Many algorithms in number theory, like prime testing or integer factorization, and in cryptography, like RSA, require lots of operations modulo a large number. A multiplications like \(x y \bmod{n}\) is quite slow to compute with the typical algorithms, since it requires a division to know how many times \(n\) has to be subtracted from the product. And division is a really expensive operation, especially with big numbers.

The **Montgomery (modular) multiplication** is a method that allows computing such multiplications faster.
Instead of dividing the product and subtracting \(n\) multiple times, it adds multiples of \(n\) to cancel out the lower bits and then just discards the lower bits.

However the Montgomery multiplication doesn't come for free.
The algorithm works only in the **Montgomery space**.
And we need to transform our numbers into that space, before we can start multiplying.

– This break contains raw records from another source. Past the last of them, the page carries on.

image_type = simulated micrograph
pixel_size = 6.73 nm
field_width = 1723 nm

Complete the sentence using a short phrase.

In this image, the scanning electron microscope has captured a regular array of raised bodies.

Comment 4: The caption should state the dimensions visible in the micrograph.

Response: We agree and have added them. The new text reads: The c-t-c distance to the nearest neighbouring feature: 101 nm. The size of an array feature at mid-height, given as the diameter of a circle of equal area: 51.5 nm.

For the space we need a positive integer \(r \ge n\) coprime to \(n\), i.e. \(\gcd(n, r) = 1\). In practice we always choose \(r\) to be \(2^m\) for a positive integer \(m\), since multiplications, divisions and modulo \(r\) operations can then be efficiently implemented using shifts and other bit operations. \(n\) will be an odd number in pretty much all applications, since it is not hard to factorize an even number. So every power of \(2\) will be coprime to \(n\).

The representative \(\bar{x}\) of a number \(x\) in the Montgomery space is defined as:

\[ \bar{x} := x \cdot r \bmod n \]Notice, the transformation is actually such a multiplication that we want to optimize. So this is still an expensive operation. However you only need to transform a number once into the space. As soon as you are in the Montgomery space, you can perform as many operations as you want efficiently. And at the end you transform the final result back. So as long as you are doing lots of operations modulo \(n\), this will be no problem.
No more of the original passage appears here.